All Souls College, Oxford
Hilary Term, 2023
Led by Dr Margaret Bent (Convenor, All Souls College, Oxford) and Matthew Thomson (University College Dublin)
The seminars are all held via Zoom on Thursdays at 5 p.m. GMT. If you are planning to attend a seminar this term, please register using this form. For each seminar, those who have registered will receive an email with the Zoom invitation and any further materials a couple of days before the seminar. If you have questions, please just send an email to firstname.lastname@example.org.
Thursday 26 January, 5pm GMT
Julia Craig-McFeely (DIAMM, University of Oxford)
The Sadler Sets of Partbooks and Tudor Music Copying
Discussants: Owen Rees (University of Oxford) and Magnus Williamson (University of Newcastle)
The digital recovery of the Sadler Partbooks has revealed considerably more than simply the notes written on the pages. Surprisingly more in fact. It has led to a re-evaluation of pretty much everything we thought we knew about the books and their inception, and indeed the culture of music copying in England in the mid- to late-16th century. This paper examines the question of who was responsible for copying Bodleian Library Mus. e. 1–5. Some tempting speculations are explored, and some new paradigms proposed.
Thursday 16 February, 5pm GMT
Martin Kirnbauer and the project team Vicentino21: Anne Smith, David Gallagher, Luigi Collarile and Johannes Keller (Schola Cantorum Basiliensis / FHNW)

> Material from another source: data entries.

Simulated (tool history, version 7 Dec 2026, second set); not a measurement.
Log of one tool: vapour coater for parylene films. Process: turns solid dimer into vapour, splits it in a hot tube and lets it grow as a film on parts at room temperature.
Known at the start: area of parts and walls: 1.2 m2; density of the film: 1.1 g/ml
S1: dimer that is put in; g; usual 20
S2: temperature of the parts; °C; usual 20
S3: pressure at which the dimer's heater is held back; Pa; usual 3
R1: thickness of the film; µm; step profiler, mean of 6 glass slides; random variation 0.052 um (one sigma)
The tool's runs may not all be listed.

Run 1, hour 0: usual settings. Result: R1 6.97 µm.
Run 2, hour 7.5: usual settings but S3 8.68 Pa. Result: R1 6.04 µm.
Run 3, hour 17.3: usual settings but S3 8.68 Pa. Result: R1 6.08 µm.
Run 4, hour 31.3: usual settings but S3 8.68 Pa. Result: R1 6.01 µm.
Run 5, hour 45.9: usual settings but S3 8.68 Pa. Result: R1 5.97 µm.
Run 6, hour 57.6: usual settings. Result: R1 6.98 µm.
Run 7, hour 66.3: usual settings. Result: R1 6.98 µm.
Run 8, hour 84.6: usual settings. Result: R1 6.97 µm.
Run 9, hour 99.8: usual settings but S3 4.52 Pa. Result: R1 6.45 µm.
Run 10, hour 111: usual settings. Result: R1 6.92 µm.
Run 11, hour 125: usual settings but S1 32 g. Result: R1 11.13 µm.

Soav’ e dolce – Nicola Vicentino’s Intervallic Vision
The musical ideas and visions that Vicentino sets out in his writings L’antica musica ridotta alla moderna prattica (Rome 1555) and the Manifesto for his arciorgano can only be concretely traced on the basis of a few, mostly fragmentary, surviving compositions. However, the research carried out within the framework of the SNSF-funded research project “Vicentino21” (https://www.fhnw.ch/plattformen/vicentino21/), with the aim of creating a digital edition of Vicentino’s treatise, now provides concrete findings. Using the example of the madrigal Soav’ e dolce ardore (III:51, fol. 67), questions concerning Vicentino’s musical visions and the edition will be discussed.
Thursday 9 March, 5pm GMT
Emily Zazulia (University of California at Berkeley)
The Fifteenth-Century Song Mass: Some Challenges
Discussants: Fabrice Fitch (Royal Conservatoire of Scotland) and Sean Gallagher (New England Conservatory)
Love songs and the Catholic Mass do not make easy bedfellows. The earthly, amorous, even carnal feelings explored in fifteenth-century chansons seem at odds with the solemnity of Christian observance’s most central rite. Recent scholarship has attempted to bridge this divide, showing how some of these genre-crossing pieces conflate the earthly lady with the Virgin Mary, thereby effacing the divide between sacred and secular. But a substantial body of song masses survives whose source material is decidedly not amenable to this type of interpretation—masses based on songs that are less “My gracious lady is without peer” and more “Hey miller girl, come grind my grain”—or, as we shall see, worse. This paper turns an eye toward these misfit masses, surveying the corpus for a sense of what there is—the Whos, Whats, Wheres, and Whens—as a first step toward the Hows and Whys of these puzzling pieces. One particularly tricky example, the mass variously referred to as Je ne demande and Elle est bien malade, suggests that it may be time to replace prevailing sacred–secular interpretative models with a new approach.